[TravelBlog] Post Fifteen: Canal de Bourgogne

12:31PM  |  Bussière-sur-Ouche  |  France

Breakfast is in the light-filled winter dining room — soft boiled eggs, croissants, local yogurt, chèvre and locally smoked salmon. We borrow a pair of bikes from the Abbey, and set out on a 25k loop around the surrounding countryside.

The first leg takes us along the Burgundy Canal, a beautiful stretch of water dating from 1775 that connects the Atlantic and Mediterranean. We bike on the tow-path, once used by horses or cows for pulling barges. We pass beautiful wooden barges with smiling pilots, and watch them maneuver into locks and descend levels. The day is hot and the breeze is refreshing; a heron follows us along the water for a time.

We turn off the canal and head north to the town of Châteauneuf (no Pâpes here), a storybook castle and town perched on a steep hill. The climb on bikes is grueling and intense, and the ancient defensibility of the castle’s location seems more obvious with each pump of our legs. Once in the town, we break for water, picon bière, and crêpes salés — with cheese, bacon, potatoes, and spinach.
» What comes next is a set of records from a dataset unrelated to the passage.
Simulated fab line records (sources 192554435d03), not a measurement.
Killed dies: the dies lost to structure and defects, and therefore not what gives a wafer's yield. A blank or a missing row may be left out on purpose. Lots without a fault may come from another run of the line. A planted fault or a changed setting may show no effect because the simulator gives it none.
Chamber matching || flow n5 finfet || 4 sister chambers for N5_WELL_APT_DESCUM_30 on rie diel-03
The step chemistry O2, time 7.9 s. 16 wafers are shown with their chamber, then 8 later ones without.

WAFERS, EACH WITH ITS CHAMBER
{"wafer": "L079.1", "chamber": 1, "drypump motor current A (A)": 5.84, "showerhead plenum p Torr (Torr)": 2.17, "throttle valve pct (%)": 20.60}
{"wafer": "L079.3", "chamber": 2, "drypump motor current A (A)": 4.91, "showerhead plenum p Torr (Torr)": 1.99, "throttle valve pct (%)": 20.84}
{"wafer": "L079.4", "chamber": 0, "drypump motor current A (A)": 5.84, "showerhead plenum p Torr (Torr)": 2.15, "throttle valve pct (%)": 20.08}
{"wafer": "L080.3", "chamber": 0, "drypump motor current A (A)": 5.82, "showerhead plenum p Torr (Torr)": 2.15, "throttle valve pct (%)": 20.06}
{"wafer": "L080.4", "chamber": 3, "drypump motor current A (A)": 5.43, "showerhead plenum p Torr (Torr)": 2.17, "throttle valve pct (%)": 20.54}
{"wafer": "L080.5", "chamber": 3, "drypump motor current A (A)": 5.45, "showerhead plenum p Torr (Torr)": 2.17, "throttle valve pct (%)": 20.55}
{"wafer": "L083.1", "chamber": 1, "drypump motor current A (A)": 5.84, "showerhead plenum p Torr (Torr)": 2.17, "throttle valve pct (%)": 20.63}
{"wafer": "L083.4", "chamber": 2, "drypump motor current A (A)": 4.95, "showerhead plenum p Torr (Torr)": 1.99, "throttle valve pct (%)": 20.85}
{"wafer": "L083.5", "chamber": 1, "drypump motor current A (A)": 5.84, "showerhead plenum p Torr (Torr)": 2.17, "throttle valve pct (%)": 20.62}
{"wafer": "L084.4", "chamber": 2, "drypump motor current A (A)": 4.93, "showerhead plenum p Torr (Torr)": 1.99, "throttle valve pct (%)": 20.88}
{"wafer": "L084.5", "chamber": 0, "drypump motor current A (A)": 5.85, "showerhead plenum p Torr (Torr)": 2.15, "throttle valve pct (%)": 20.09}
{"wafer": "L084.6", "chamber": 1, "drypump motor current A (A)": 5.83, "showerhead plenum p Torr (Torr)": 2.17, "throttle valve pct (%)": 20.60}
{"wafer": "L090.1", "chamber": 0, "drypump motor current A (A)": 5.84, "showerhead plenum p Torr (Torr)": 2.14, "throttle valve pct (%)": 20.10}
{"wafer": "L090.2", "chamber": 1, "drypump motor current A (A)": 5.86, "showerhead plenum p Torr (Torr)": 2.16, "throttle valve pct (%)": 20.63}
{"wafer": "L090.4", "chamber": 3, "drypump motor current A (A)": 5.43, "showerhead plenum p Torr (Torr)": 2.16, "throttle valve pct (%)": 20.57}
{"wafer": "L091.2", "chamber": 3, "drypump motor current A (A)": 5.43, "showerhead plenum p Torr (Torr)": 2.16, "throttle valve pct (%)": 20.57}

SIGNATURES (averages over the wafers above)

Our constitution restored, we hop back on the bikes and follow the route south back towards the abbey. We cross rolling hills of wheat and grains, and pass ubiquitous herds of white Charolais cattle. Back at the hotel we sit on the veranda, enjoying kir royales and trying to find room for dinner.

A second extensive and impressive tasting menu, dishes include morel mushrooms, crayfish, rabbit confit, escargots, and mackerel. An expansive selection from the cheese tray: melted époisses, Brillat Savarin, fresh local goat, Cîteaux, and others. Calvados and armagnac on the terrace. Paris tomorrow.